The following essay was written for the current week's issue of my free e-mail newsletter, A-Clue.Com. You can get it in your e-mail box, too. Always free.
I have always lived in the future.
If you have followed this letter since its inception you know this.
When I launched as A Clue...to Internet Commerce in 1997, I often warned about the dot-bomb while in the middle of the dot-boom. I was looking three years out, which made it hard for me to enjoy the good times as they rolled.
Later, after the bomb dropped, I looked for more optimistic takes. That's when I hit upon Moore's Law, in all its permutations. Since I had no other work to do I turned that into a book, which you know as The Blankenhorn Effect. (Think I should update it? Write and let me know.)

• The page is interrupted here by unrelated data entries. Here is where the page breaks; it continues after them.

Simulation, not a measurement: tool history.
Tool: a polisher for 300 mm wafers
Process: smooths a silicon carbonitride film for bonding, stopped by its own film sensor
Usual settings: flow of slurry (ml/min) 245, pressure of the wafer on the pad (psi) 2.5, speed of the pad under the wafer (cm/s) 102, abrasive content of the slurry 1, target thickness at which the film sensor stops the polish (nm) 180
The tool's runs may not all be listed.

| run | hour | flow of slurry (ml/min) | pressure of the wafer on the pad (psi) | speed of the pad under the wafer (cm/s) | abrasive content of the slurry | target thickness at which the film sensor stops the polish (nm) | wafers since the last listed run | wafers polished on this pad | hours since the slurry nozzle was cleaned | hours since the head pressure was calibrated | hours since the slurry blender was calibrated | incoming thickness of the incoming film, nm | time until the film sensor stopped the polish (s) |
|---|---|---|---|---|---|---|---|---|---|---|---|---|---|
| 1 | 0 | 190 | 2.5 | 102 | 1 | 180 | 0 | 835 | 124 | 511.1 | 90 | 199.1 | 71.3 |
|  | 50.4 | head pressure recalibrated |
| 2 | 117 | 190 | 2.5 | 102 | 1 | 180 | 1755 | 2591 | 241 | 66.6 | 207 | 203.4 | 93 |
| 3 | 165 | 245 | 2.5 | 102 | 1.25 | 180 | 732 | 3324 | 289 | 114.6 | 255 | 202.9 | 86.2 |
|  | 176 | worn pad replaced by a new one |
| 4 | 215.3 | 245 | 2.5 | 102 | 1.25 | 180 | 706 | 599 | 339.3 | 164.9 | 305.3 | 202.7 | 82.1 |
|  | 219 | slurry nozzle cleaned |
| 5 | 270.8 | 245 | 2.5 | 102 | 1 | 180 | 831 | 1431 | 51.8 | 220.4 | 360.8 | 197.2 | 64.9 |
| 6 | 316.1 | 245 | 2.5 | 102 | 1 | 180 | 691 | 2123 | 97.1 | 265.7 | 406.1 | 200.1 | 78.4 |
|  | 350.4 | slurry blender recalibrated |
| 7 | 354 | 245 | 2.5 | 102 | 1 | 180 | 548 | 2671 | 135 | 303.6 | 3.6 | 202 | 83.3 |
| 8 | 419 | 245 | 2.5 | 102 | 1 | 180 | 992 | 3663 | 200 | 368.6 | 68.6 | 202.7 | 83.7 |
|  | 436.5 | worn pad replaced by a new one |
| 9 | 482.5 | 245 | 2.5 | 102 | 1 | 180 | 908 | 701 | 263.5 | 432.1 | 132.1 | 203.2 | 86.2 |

Once growth began again, I looked at a trend I was certain could create a new boom, three years out. This was the World of Always On, a wireless network used as an applications platform. I flogged this through 2003 into early 2004.
After I became involved in politics, and had my heart broken, I began looking again at what might happen in the future, creating the novels The Chinese Century and The American Diaspora. After I returned home emotionally, I began re-examining the patterns that had made me believe in Dean, and saw a generational crisis coming, three years out. This resulted in my work on open source politics at www.danablankenhorn.com.
The point is this letter has never lived in the moment. It has usually lived in the future, looking for Clues from the past to explain what might change next. And I have done this throughout my career. I foresaw the end of the Houston oil boom at my first job in 1978. I foresaw the rise of the Internet as early as 1983, and began making my living here in 1985.
In terms of money, which is the main topic of this letter, this has been a mistake. I have had a tough time enjoying or capitalizing on present trends, knowing they would end.